Configuration of the tool

Environment variables

  • GITHUB_ACCESS_TOKEN - Github access token to be used to call the Github API to find open PRs
  • SLACK_BOT_ACCESS_TOKEN - Slack access token to be used to send the reminders
  • PR_REMINDERS_CONFIG_PATH - The json file specific to your team. Example: example/config.json

Contributing

Contributions to this repo are welcome!

To work on the code in this repo, you'll need a few things:

Then, it's recommended to create a virtual environment using Python 3.11 (see the venv documentation):

python3 -m venv .venv
source .venv/bin/activate

Then, you're ready to install dependencies:

pip install -r requirements.txt

And finally, run the bot:

python main_reminders.py

Creating the Slack Bot

Once you have a Slack account, you can create a Slack bot using the following steps.

  1. Go to the Slack apps management page: https://api.slack.com/apps/
  2. Click the “Create New App” button.
  3. If this is your first time visiting this page, it should be very prominent.
  4. Fill out the basic info for your “App” - this will include the name of your app (and bot user) in Slack.
  5. Click on “OAuth & Permissions” in the left sidebar.
  6. Scroll down to “Scopes.”
  7. Under “Bot Token Scopes,” click “Add an OAuth Scope.”
  8. Add the scopes you need for your bot. For this app, you'll need to read some basic user data (ID and email), join a channel, and send messages, so add:
    • channels:join
    • chat:write
    • users:read
    • users:read.email
  9. Scroll back to the top of the page.
  10. Click “Install to Workspace.”
  11. Select your workspace.
  12. You should now have a “Bot User OAuth Token” that you can use in your workspace as your bot.

Configuring the GitHub Token

First, see Managing your personal access tokens for how to set up a personal access token.

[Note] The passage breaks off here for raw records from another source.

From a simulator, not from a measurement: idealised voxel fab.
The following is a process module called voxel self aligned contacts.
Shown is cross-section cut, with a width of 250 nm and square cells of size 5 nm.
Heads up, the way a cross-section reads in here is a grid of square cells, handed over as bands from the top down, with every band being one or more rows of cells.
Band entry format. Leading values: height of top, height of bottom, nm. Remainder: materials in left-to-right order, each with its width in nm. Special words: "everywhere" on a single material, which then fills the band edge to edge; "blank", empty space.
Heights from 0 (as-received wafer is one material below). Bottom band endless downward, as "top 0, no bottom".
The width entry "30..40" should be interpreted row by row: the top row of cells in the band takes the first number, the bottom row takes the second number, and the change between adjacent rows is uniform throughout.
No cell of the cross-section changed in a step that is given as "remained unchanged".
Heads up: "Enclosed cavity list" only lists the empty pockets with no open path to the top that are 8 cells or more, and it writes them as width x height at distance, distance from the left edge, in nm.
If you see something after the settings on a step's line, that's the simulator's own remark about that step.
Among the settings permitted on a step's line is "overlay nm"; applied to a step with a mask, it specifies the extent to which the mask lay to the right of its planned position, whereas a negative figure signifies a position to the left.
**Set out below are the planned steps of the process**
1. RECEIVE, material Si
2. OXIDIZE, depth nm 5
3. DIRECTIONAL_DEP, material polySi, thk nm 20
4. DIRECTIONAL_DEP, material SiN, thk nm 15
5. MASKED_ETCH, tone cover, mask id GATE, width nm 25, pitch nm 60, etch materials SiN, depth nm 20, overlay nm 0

The token will need the following permissions:

  • repo (all permissions)
  • read:org - to properly expand teams
  • read:user
  • user:email

Creating the Config File

The configuration file has a specific schema - see example/config.json for an example. See config.py for more information on supported configuration.

Configuring the Environment

You can configure your environment in the usual way (.zshrc etc.), or you can use the built-in dotenv support.

The environment variables you'll need to set are described in Environment variables.

Test

There aren't any tests yet. Please add some tests if you have some time!